Hi everyone, great tips! Here's my entry.
My equipment: M-Audio Fast Track USB audio interface, M-Audio Nova condensator microphone, shock mount on a modified lamp stand, pop filter and Sennheiser monitoring headphones.
I recently tried a Shure SM35 headset. Good quality, low noise pickup level, but the distance of the mic to your mouth is difficult to control and I don't like wearing the headset with my glasses.
Recording tool: Until now I have recorded directly into Presenter or Storyline, without using a tool like Audicity. I have used the built-in audio editor for cutting out unwanted noises (e.g. breath intake, mouse click at the end of my recording) and to increase volume of the complete track when it is too low. I always dreaded the extra work involved in recording in an additional audio tool (and didn't understand how to apply filters). After reading your tips I will experiment with recording into Audicity, though. Has Articulate considered incorporating some simple editing tools (noise cancelling, normalizing, compressor, EQ) in their Storyline audio editor?
Recording locations:
- I have recorded in my attic with a curtain mounted behind me against the echo. Pretty good result.
- In a storage room at the office (great dampening due to all the books and binders, but later I noticed - with monitoring headphones - that the airco rumbling is really bad, although the average user will not hear it on his PC speakers).
- At my desk in my office area in the weekend. Our office floor is large and open, so there are no echos. I turned the airco off during my recording. Best result so far.
Settings:
- M-Audio interface mic gain at 30% to avoid excessive input and too high noise level (although I have started to wonder recently if my condensator microphone is too sensitive or damaged, because even at relatively low input levels the sinus wave signal in the editor is quite pronounced. Anybody experience with this?)

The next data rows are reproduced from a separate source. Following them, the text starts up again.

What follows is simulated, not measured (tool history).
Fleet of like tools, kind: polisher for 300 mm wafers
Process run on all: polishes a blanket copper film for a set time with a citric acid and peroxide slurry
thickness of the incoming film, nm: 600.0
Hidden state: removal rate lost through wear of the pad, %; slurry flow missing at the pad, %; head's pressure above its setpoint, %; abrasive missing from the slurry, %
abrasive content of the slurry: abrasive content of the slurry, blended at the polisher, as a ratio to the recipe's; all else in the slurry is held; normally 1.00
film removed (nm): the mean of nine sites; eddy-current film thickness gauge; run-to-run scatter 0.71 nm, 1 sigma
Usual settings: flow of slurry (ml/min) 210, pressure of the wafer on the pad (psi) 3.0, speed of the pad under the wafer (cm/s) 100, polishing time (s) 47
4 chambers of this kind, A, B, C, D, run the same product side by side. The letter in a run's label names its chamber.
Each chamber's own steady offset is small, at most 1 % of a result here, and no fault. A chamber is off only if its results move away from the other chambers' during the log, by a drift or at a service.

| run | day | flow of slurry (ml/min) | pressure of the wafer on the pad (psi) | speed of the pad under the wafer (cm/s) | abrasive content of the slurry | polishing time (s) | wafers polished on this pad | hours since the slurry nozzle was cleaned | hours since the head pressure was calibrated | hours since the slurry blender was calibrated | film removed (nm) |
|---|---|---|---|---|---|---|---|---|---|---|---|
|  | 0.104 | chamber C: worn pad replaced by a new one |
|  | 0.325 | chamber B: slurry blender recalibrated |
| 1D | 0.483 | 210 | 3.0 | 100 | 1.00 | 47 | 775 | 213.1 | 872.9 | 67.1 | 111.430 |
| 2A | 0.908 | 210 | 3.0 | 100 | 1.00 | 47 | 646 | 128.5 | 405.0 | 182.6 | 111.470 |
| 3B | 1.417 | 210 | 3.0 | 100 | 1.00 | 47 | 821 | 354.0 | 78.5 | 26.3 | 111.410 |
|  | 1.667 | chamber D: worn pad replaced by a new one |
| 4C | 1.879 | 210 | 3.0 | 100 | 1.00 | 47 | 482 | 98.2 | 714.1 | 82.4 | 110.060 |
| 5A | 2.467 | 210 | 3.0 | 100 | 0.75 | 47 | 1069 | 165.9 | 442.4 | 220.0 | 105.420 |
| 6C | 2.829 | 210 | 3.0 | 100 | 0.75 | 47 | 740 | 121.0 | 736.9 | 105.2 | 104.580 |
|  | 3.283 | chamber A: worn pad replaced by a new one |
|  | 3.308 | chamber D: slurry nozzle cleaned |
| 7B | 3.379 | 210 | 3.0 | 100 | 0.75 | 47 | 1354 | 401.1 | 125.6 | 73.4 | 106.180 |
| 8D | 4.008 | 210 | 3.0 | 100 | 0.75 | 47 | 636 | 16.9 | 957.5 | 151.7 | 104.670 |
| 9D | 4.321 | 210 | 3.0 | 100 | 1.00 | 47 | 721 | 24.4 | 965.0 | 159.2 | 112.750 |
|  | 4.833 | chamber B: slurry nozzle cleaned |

- Windows Sound card input level at 50-80% and 16bit / 44kHz. I never got completely comfortable what are the ideal settings. I try to avoid a signal in the audio editor which is over 50%. Would love some feedback on this one.
Tips:
1. I had loud " ticks" in my recordings, until an audio engineer told me to cut my audio sinus waves at the zero point.
2. When you publish your course make sure to set the audio bit rate at 64 kbps or more, otherwise the audio quality of your output will suffer noticeably and most of your audio tweeking has been in vain. If you reinstall your Articulate software on another PC (e.g. if your PC got stolen....), realize that you have to change the settings for publishing from their default setting.
3. Occasionally just leave a slip of the tongue in your recording, it will prove you are human and will save you the hassle of redoing a recording that is perfect except one stupid slip!
@Ellen K - Nice setup. I general I wonder how people talk into the mic in their portabooth and at the same time are able to read a script from paper? Do you hold your paper script next to the booth or behind it?